Archives for posts with tag: police procedurals

Warning: I’m going to sort-of spoil “Destroyer” (2018) for you. Nicole Kidman uglies herself up to play a burnt-out detective with one last shot to close the case that’s haunted her for 17 years. It felt like “Rush: The Later Years” or a dark take on “Saving Grace.” We keep going back and forth between her ill-fated days undercover and her current attempt to find resolution. I was kind of getting into it, although there’s too much I’ve-been-a-bad-mommy subplot. But the film buries a lie in the back-and-forth to create a plot twist, and I don’t like being lied to.

Back in 2005, when there was more of a distinction between theater movies and TV movies, longtime television star and second-tier cinematic leading man Tom Selleck began TV movie franchise based on Robert B. Parker’s detective novels. Although formulaic, “Jesse Stone: Stone Cold” benefits from Parker’s rich dialogue, as well as Viola Davis and Mimi Rogers in supporting roles. Selleck gets to play something familiar (a sleuth, this time as a small-town Massachusetts police chief) yet not (one with a drinking problem and a sordid past). It’s good, as far as TV movies go, back when there was a distinction.
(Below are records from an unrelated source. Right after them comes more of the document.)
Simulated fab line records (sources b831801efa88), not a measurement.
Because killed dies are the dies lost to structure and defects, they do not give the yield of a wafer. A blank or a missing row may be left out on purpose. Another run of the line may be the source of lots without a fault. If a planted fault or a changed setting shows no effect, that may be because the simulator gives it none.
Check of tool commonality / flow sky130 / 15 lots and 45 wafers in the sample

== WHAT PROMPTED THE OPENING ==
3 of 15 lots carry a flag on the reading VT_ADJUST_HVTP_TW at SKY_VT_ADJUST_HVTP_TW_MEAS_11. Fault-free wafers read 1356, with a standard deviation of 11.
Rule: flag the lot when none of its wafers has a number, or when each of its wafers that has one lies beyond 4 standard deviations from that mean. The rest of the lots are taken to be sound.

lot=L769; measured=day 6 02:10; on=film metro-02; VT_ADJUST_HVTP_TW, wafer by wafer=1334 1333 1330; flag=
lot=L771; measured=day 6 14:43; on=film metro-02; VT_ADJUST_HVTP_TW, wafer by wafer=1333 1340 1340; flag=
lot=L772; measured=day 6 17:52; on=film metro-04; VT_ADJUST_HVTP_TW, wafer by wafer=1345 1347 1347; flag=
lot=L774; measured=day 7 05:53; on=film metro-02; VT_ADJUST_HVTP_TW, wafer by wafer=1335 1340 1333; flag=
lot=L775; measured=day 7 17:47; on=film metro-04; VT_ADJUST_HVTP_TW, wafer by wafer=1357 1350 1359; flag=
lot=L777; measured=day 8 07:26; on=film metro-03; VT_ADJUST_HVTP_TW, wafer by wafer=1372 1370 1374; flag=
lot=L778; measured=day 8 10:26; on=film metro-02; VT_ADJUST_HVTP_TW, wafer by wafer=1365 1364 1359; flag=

In the middle of “The Devil’s Own” (1997), Brad Pitt mentions that a story he just told doesn’t have a happy ending because it’s not an American story, it’s an Irish one. I’ll let you find out for yourself which kind of story this film is, but the ending disappointed me. An IRA commander (Pitt) goes undercover in the U.S., living with a cop (Harrison Ford) and his idyllic, Irish-American family while trying to conclude an arms deal. There’s plenty of great performances amidst the irony (wife Margaret Colin particularly shines), but the plot doesn’t go out with a bang.